Featured Story

Zeldin campaign mailers gave wrong deadline for absentee ballots

10/22/2018 2:27 PM |

UPDATED (Tuesday, Oct. 23 at 4 p.m.):Democratic Congressional candidate Perry Gershon is calling for an investigation into Rep. Lee Zeldin’s (R-Shirley) re-election campaign after voters were sent incorrect information about absentee ballot deadlines.

The postcard sent by the Zeldin campaign quotes Mr. Zeldin as saying, “The right to vote is one of the most fundamental rights guaranteed to us. It protects our democracy by making officials accountable to the people. I urge you to exercise that right, by completing your requested absentee ballot and postmarking it by November 6th.”

According to the New York State Board of Elections, the actual deadline for postmarking absentee ballots is Nov. 5.

“You send an absentee ballot reminder, great. That’s a good thing to do. That’s a public service. But if you put a date on it that’s one day after the deadline, then it becomes a fraud,” Mr. Gershon said at a press conference in Stony Brook Tuesday.

In a letter to U.S. Attorney Richard Donohue, Mr. Gershon calls for an immediate investigation into what he characterized as voter suppression.

He said that voters who received the inaccurate post cards were “disproportionately located in communities of color, and disproportionately college-age students.”

Noah Plofker of Brookhaven, 20, received the mailer last week on campus at the Fashion Institute of Technology in Manhattan. He noticed the error immediately.

“I was already well aware of the date I need to send it in by because I’m a pretty politically active person,” he said Monday. “But I don’t think the average college student would realize it was the wrong date.”

Kaitlyn Hart, a student at SUNY/Binghamton, received the mailer despite being registered to vote in NY-02. She pointed out that the date was printed incorrectly on the outside of the mailer, but had the correct date of Nov. 5 inside. “People should be able to rely on their elected officials to tell them the truth, especially about elections,” she said.

Chris Boyle, communications director for Zeldin for Congress, blamed the mistake on a printing error. “Our campaign caught that error before going to print and updated the proof, but the printer unfortunately ended up using the wrong version by accident,” he said by email Monday.

Mr. Boyle declined to comment on how many incorrect mailers were sent out, but pointed out that online materials — emails, Facebook advertisements and their websites — all reference the correct Nov. 5 deadline.

The postcards were printed at PDQ Print and Mail in Bohemia. “Unfortunately in a printing error, the absentee ballot mail piece sent out for Lee Zeldin earlier this week had a mistake in the date absentee ballots need to be postmarked by,” owner Scott Nordin said in a statement. “The Zeldin campaign had sent and approved the piece with November 5th (the correct date) but in a printing error, the wrong file was printed.”

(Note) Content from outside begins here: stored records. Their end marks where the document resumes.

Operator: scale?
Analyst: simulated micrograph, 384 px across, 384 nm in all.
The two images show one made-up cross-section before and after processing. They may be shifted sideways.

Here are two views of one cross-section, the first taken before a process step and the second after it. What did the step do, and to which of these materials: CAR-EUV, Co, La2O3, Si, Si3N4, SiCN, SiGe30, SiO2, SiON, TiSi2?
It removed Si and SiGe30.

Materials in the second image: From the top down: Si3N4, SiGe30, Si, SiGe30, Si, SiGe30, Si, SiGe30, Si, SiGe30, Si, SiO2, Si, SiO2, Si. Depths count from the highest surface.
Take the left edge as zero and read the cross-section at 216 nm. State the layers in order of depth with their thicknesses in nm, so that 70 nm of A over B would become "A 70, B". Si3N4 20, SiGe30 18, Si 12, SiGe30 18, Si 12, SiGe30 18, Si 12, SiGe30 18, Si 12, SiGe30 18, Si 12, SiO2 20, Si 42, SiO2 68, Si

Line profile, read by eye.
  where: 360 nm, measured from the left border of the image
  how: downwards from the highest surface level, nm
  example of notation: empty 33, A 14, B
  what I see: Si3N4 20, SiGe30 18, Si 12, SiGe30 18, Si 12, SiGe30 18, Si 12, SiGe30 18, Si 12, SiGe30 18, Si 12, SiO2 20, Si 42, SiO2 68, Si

Mr. Boyle said the mistake was “immediately” corrected. Mr. Nordin confirmed that a new run of the mailer with the correct date has been sent out.

This is the second election in which Mr. Zeldin’s campaign has made the mistake.

In 2016, Newsday reported that a campaign mailer gave voters the wrong deadline to postmark absentee ballots by. A campaign spokesperson at the time said the campaign mailer was a mistake.

Mr. Gerhson isn’t buying it.

“The fact that this has happened two elections in a row is not a coincidence,” he said. “That defies logic and credulity. Even if the Zeldin campaign had made a bona fide mistake in 2016, the likelihood that, amid presumably heightened awareness, the same campaign would make the same “mistake” in 2018—is near zero.”

The New York State Board of Elections has set the following deadlines for absentee voting:

Tuesday, Oct. 30, is the last day to request an absentee ballot by mail. Monday, Nov. 5, is the last day to apply in person for an absentee ballot or postmark a completed ballot. Tuesday, Nov. 6, is the last day to deliver ballots in-person to the local Board of Elections.